Last
week we drove through several of the towns on the coast in Tohoku. We visited the volunteer shelter in Minami Sanriku where we found out that ony 2 percent of the homes in the town now have water. Huge sections of the town are nothing but a pile of rubble. The debris lines the banks of the small rivers for kilometers. The pine trees on the hills are brown where the salt water washed over them. Cars, trucks, houses, roads, factories are all twisted together into a huge pile of twisted metal and splintered wood. The smell turns your stomach if you roll down your car window. Yet, the people who survived and live in the town and the volunteers who come, the children who walk to school smell this every day.
Although the number of people in the evacuation centers continues to decline form the original 500,000 and the goal is to have everyone out by mid August, today there are still 90,000 people still in the centers which are scattered over several prefectures. Volunteers go there to listen, to massage the feet of the old people, to sing and entertain. Christians share the love of Jesus and his gift of salvation. The people living in the shelters have nothing to do and are eager to have reading material, so they are given Manga Life of Christ, tracts, and other Christian literature.

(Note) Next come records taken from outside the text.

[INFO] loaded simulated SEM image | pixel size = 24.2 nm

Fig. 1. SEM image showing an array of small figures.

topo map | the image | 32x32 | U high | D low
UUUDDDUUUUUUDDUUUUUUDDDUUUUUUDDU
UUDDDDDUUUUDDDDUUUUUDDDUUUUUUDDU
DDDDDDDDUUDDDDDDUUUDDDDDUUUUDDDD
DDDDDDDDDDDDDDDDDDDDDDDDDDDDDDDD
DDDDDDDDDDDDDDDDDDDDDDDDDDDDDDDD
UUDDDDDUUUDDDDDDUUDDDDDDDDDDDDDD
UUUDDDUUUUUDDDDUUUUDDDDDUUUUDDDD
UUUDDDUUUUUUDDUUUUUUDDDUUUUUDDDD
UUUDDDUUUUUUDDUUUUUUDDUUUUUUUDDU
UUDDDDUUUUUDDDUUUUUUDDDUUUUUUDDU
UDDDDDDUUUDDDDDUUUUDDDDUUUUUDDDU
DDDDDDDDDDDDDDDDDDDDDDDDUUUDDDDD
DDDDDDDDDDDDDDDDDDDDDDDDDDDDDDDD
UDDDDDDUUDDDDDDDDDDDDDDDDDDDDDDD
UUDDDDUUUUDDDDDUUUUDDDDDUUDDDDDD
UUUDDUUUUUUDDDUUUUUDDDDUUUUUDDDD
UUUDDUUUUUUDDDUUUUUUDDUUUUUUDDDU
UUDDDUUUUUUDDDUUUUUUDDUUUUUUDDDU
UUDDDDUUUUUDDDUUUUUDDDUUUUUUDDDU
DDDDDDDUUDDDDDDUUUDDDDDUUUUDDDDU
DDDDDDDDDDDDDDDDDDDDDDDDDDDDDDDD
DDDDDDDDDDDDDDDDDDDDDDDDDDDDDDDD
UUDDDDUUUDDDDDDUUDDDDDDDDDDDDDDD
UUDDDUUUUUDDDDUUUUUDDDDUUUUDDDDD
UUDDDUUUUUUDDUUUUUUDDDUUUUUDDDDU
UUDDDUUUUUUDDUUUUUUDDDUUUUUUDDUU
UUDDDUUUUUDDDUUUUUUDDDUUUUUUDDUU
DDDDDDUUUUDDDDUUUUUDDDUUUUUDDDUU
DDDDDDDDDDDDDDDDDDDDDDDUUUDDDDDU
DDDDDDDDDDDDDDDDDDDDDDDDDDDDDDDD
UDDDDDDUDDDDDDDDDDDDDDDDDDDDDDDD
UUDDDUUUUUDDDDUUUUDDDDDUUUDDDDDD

Tomorrow a team from Texas arrives to go to the peninsula south of Ishinomaki to minister to the people there. A team from Tennessee was here last week and worked in Iwate. The disaster relief point persons on the ground visited different volunteer centers this past week and talked with other Christian organizations in both Iwate and Miyagi. Join us in praying for God to lead us to those whom He has for us to help and especially to those who are falling through the cracks, to those who still do not have the basic necessities being met.